Check out our new Proxy Formatter
BlogBeautiful Soup Web Scraping: A Step-by-Step Guide

Beautiful Soup Web Scraping: A Step-by-Step Guide

Beautifulsoup web scraping.png

If you need to pull product prices, headlines, or contact details from websites, doing it manually isn't practical. Copying and pasting data from dozens of pages takes hours, and the results are prone to errors.

Web scraping solves this problem by automating the extraction process using scripts that fetch and parse web pages. While Beautiful Soup is one of the most beginner-friendly Python libraries for this, you’ll want to know how it works in action and how it might help with your scraping needs.

That’s why, in this guide, we'll walk you through key things that you need to know about web scraping with Beautiful Soup. We’ll cover setting up your environment, inspecting page structures, writing your first scraper, and more.

By the end, you'll have a working scraper and the knowledge to tackle your own projects.

What Is Beautiful Soup?

Beautiful Soup is a Python library designed for parsing HTML and XML documents. It was created by Leonard Richardson. The library takes its name from the Beautiful Soup poem in Alice’s Adventures in Wonderland and references the term “tag soup,” which describes poorly structured HTML.

Beautiful Soup handles this broken markup gracefully, which makes it a reliable choice even when the HTML isn't perfect. Likewise, it's also important to understand what Beautiful Soup does and what it doesn't.
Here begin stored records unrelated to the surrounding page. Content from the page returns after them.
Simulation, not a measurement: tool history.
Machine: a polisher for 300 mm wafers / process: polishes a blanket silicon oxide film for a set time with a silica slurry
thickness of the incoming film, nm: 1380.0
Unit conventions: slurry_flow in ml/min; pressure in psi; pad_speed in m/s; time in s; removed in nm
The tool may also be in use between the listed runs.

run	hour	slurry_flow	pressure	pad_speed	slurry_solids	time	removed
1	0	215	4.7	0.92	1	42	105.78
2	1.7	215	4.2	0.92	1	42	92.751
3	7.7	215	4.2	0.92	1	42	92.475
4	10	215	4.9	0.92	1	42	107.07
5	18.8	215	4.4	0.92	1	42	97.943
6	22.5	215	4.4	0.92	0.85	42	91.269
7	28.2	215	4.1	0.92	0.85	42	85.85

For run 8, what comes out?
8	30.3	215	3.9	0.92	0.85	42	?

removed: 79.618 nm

The library parses HTML content that you've already retrieved. But it doesn't fetch web pages on its own. For that, you'll use the requests library, which sends HTTP requests and retrieves the raw HTML. Think of it this way: requests get the page, and Beautiful Soup reads it.

Here's why Beautiful Soup remains popular among beginners and experienced developers alike:

  • Lightweight: No complex setup or dependencies required.
  • Forgiving parser: Handles broken or inconsistent HTML without crashing.
  • Pythonic API: Methods like find() and find_all() are intuitive and easy to remember.

However, Beautiful Soup isn't the right tool for every job. The table below helps you decide when to use it versus other options.


Beautifulsoup Vs Selenium vs Scrapy
Tool Type Best For Handles JavaScript? Learning Curve
Beautiful Soup HTML/XML Parser Static pages, quick scraping tasks No Easy
Selenium Browser Automation Engine Dynamic, JavaScript-heavy pages Yes Moderate
Scrapy Crawling Framework (Parser + Engine) Large-scale crawling projects Not by default (requires external rendering)  Steeper

For most static websites where the content loads directly in the HTML, Beautiful Soup is the fastest way to get started.

Step-by-Step Guide to Web Scraping with Beautiful Soup

Now that you’ve had a background idea of what beautiful soup is, let’s see how it’s used in practice. We'll use Quotes to Scrape as our practice website because it's a simple site designed specifically for learning web scraping. And it may help us do our experiment without worrying about getting blocked.

Step 1: Set Up Your Environment

Before writing any code, you'll need a few things in place:

  • Python 3.7 or higher is installed on your machine
  • Basic understanding of Python syntax (variables, loops, functions)
  • A code editor such as VS Code or PyCharm
  • Access to a terminal or command prompt.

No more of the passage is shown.